Geoff McKay, head of direct private equity in North America for CPPIB, said Informatica was “a bit of a sleeping giant” when CPPIB bought into the company in 2015.
“I think everyone … realizes the importance of quality of data,” he said. “We saw a real opportunity in a really exciting sector to grow a business that the world needs.”
Informatica has followed the path of many software firms, moving from a licence-based business model to a subscription software-as-a-service (SaaS) model. This model attracts investors because it offers stable, recurring revenue.
The company has seen steady revenue growth in recent years. Informatica’s annual recurring revenue was US$264-million at the end of June, a 39-per-cent increase from an ARR of US$189-million in June, 2020. It incurred a net loss of US$167.9-million on US$657-million in revenue in 2020, compared with a net loss of US$183.2-million on US$615-million in revenue in 2019.
The company, which had 5,700 customers at the end of June, spends heavily on sales and marketing to spur growth. Mr. McKay said the company spends significantly on research and development with an eye to being a leader in a market worth US$44-billion globally.
“That’s not always the most glamorous part of the business, R&D, but our customers love it,” Mr. McKay said.
He said CPPIB has not sold a share of the company as part of the IPO.

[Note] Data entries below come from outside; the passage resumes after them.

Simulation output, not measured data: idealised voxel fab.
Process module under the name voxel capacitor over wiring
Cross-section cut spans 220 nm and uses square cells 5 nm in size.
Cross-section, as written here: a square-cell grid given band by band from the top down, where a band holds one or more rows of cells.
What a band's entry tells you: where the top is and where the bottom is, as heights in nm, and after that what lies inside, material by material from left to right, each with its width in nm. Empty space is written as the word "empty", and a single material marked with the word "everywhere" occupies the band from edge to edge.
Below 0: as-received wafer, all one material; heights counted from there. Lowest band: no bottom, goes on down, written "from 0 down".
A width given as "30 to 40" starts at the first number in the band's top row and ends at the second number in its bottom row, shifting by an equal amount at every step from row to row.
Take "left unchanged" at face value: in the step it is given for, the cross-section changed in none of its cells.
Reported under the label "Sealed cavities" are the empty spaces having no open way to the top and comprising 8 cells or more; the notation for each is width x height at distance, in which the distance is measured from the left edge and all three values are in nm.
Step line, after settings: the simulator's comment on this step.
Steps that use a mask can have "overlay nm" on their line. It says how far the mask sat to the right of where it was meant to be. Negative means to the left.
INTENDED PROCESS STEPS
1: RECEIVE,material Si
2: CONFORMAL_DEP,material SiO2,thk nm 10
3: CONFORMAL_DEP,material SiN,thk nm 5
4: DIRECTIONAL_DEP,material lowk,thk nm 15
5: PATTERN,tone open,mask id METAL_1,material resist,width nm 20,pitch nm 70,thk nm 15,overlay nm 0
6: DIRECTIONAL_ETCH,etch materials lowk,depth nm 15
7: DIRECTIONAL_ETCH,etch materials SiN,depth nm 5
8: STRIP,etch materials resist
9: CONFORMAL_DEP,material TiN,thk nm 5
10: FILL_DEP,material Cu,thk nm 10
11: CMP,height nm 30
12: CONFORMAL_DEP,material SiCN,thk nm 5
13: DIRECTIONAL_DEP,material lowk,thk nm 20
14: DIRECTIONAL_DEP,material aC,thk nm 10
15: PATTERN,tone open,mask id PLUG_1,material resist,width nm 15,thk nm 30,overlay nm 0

“We’re a pension plan that has very long-term horizons,” he said. “We look forward and say, ‘Is there more value to be generated here from a great team with great products?’ And we still feel that way.”
Informatica is one of CPPIB’s several direct investments in technology. The company is also invested in autonomous vehicle startup Waymo, electronics insurer Asurion and Sportradar, a company that collects and analyzes sports data.